In early February, leaders across government, the legal sector, international organizations, industry, and civil society convened for an expert discussion. The following reflections attempt to build on that dialogue and its urgency.

From principles to enforcement

Over the past decade, AI governance has evolved from hypothetical ethical guidelines to voluntary commitments, binding regulatory frameworks, and risk-based approaches. Due to these game-changing advancements, however, many past attempts to provide structure and governance have been quickly outpaced by technology and are insufficient without enforcement mechanisms. As Anoush Rima Tatevossian of The Future Society observed: “The judicial community should have a role to play not only in shaping policies, but in how they are implemented.”

Frameworks establish expectations, while courts and dispute resolution mechanisms interpret rules, test rights, evaluate harm, assign responsibility, and determine remedies. If individuals are not empowered to safeguard their rights and cannot access these mechanisms, governance frameworks remain theoretical or are casually ignored.

This challenge reflects a broader structural constraint. Even without AI, legal systems struggle to meet demand. In the United States alone, 92% of people do not receive the help they need in accessing their rights in the justice system. Introducing AI into this environment without strengthening access can risk widening, rather than narrowing, the justice gap.


There’s growing recognition that AI systems demand structured oversight and a shift from voluntary safeguards and standards to institutionalized governance.


Justice systems serve as the operational core of AI governance. By inserting the rule of law into unregulated areas, they provide the infrastructure that enables accountability by interpreting regulatory provisions in specific cases, assessing whether AI-related harms violate legal standards, allocating responsibility across public and private actors, and providing accessible pathways for redress.

These frameworks also generate critical feedback. Disputes involving AI systems expose gaps in transparency, fairness, and accountability. Legal professionals see where governance frameworks first break down in real-world conditions, often long before policymakers do. As a result, these frameworks function as an early signal of policy effectiveness and rights protections.

Importantly, AI governance does not require entirely new legal foundations. Human rights frameworks already provide standards for legality, non-discrimination, due process, and access to remedy, and these standards apply directly to AI-enabled decision-making. “AI can assist judges but must never replace human judgment, accountability, or due process,” said Kate Fox Principi, Lead on the Administration of Justice at the United Nations (UN) Office of the High Commissioner for Human Rights (OHCHR), during the February panel.

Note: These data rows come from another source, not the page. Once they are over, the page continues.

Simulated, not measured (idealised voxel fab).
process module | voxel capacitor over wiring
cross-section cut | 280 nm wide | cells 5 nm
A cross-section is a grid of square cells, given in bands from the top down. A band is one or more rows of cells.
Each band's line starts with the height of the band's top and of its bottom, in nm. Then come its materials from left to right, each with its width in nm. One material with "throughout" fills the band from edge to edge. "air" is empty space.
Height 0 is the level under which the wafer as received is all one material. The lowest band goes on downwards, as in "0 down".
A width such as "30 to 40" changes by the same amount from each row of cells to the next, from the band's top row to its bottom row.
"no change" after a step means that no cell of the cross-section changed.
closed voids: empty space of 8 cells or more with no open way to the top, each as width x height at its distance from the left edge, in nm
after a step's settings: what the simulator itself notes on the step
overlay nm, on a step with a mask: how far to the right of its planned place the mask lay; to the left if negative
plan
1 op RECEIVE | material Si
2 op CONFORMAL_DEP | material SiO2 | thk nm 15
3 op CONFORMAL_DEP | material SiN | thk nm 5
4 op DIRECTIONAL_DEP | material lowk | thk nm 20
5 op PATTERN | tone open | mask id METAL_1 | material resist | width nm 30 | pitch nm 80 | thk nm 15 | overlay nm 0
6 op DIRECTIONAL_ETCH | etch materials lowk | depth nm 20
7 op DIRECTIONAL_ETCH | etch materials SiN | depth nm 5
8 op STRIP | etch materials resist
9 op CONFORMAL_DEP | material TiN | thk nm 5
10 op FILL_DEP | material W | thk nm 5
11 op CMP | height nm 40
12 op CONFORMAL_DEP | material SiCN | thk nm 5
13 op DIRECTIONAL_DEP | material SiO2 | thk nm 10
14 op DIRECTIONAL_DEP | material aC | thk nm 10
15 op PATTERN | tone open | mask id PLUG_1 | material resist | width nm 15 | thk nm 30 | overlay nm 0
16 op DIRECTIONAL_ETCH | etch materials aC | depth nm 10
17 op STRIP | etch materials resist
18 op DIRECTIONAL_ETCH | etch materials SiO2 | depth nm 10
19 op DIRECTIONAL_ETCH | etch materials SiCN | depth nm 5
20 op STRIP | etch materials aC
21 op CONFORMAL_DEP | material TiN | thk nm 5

Clearly, rights are only meaningful when individuals can exercise them — this constraint is not conceptual, it’s operational. Systems must be understandable, affordable, and responsive, and institutions should be capable of evaluating complex, technology-enabled disputes.

Trust, markets & accountability

Governance frameworks that do not account for these dynamics risk entrenching inequities rather than mitigating them. An individual’s ability to understand, challenge, and seek a remedy for automated decisions determines whether governance is credible. A people-centered justice approach, as established in the , asks whether individuals can meaningfully engage with the system, not just whether rules exist. For example, women face documented barriers to accessing justice in any jurisdiction. AI systems trained on biased data can replicate or amplify existing disparities in employment, financial services, healthcare, and criminal justice.

“Institutional agreement rings hollow when billions of people experience governance as remote, technocratic, and unresponsive to their actual lives,” said Alfredo Pizarro of the Permanent Mission of Costa Rica to the UN. “People-centered justice becomes essential.”

AI systems already shape outcomes across employment, financial services, housing, and justice. Entrepreneurs, law schools, courts, and legal services organizations are already building AI-enabled tools that help people navigate legal processes and assert their rights more effectively. Governance design will determine whether these tools help spread access to justice and or introduce new barriers.

Private companies play a central role in developing and deploying AI systems. Their products shape economic and social outcomes at scale. For them, trust is not abstract; it is a success metric. “Innovation depends on trust,” explained Iain Levine, formerly of Meta’s Human Rights Policy Team. “Without trust, products will not be adopted.” And trust, in turn, depends on enforceability and equal access to remedy.

AI governance will succeed or fail based on access

As Pizarro also noted, justice provides “normative continuity across technological rupture.” Indeed, these principles already exist within international human rights law and people-centered justice; although they precede the advent of autonomous systems, they provide standards for evaluating discrimination, surveillance, and procedural fairness, and remain durable as new challenges to upholding justice and the rule of law emerge.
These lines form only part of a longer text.